Closed ecortestws closed 7 years ago
Can you please issue:
select @@global.gtid_mode, @@global.gtid_purged
on your master?
That makes sense. We need to solve the GTID recognition problem.
By default orchestrator
does not RESET SLAVE ALL
and does not SET GLOBAL read_only=0
. To do both, set ApplyMySQLPromotionAfterMasterFailover: true
I apologize for the inconvenient name. I'll be working to minimize the number of configuration params.
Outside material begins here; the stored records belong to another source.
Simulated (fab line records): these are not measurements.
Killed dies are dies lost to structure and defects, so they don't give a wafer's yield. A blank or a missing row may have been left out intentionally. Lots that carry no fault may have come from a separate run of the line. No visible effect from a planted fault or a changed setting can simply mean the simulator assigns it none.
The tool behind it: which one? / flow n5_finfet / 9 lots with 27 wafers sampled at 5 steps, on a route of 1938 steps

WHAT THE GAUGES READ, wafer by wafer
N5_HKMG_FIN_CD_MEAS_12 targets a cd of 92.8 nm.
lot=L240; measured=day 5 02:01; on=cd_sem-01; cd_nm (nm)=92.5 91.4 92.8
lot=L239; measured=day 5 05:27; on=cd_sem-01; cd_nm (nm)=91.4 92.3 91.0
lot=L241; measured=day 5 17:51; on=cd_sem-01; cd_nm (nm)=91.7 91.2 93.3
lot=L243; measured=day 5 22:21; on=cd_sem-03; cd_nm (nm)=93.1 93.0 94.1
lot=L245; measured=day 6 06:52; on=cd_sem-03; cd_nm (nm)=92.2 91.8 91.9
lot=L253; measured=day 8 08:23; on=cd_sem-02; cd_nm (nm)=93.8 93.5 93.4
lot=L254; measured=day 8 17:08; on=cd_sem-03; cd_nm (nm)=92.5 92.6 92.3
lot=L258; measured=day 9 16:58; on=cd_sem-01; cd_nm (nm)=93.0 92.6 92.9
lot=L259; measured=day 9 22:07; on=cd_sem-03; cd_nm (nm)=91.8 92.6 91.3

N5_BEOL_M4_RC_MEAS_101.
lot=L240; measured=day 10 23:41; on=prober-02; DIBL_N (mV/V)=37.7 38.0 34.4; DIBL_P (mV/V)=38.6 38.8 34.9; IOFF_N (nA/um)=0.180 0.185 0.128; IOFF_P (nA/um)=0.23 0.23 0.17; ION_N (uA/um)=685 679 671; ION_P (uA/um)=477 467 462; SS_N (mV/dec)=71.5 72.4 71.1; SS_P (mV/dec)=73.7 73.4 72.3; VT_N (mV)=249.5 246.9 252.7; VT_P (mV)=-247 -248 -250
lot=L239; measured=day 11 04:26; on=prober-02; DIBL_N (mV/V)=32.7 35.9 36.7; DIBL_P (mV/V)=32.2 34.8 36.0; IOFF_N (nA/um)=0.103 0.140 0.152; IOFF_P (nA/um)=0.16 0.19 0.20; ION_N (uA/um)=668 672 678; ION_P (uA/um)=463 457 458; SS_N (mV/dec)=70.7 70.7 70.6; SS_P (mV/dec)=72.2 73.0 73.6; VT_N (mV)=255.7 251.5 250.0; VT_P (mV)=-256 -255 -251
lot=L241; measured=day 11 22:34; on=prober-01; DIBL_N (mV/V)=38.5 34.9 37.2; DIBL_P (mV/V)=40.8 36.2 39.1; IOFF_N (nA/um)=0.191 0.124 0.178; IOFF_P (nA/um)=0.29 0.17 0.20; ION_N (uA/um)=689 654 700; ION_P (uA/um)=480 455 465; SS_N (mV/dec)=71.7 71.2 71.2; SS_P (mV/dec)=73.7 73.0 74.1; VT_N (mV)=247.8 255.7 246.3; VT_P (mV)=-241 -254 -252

As per https://github.com/github/orchestrator/pull/57:
What's missing in this story is the MASTER_USER and MASTER_PASSWORD, which are likely to not exist, because the old master was like not having replication info. So that leads to the case where even after positioning, the old master cant truly replicate from the promoted master. Nonetheless, it is placed in the correct position to assume replication once credential settings are applied.
The problem is orchestrator
doesn't have the username & password of your replication user.
This can be easily scripted on the user's side. I really think that in the event of planned takeover the user should choose the identity of the new master. If orchestrator
were to choose the identity -- fine, but no promises held that everything would work. Perhaps your setup is such where the promoted server would not be the one you'd expect.
You may find such statement confusing. Your own setup may be simple enough, but there are various setups that are not as simple to deal with: servers with no log-slave-updates
(can happen with 5.7
GTID), a mixture of 5.6
and 5.7
etc.
Some servers may not be able to grab the VIP the current master has. Or are in an unreliable physical location. Please understand orchestrator
has "seen it all" and much of its behavior is crafted by experiencing non-trivial scenarios.
To this end, when things go bad, orchestrator
is very smart in making the best of a situation. But at planned failovers, it would very much like you to set up your topology in a way that makes sense to you and will guarantee survival of all servers you care about.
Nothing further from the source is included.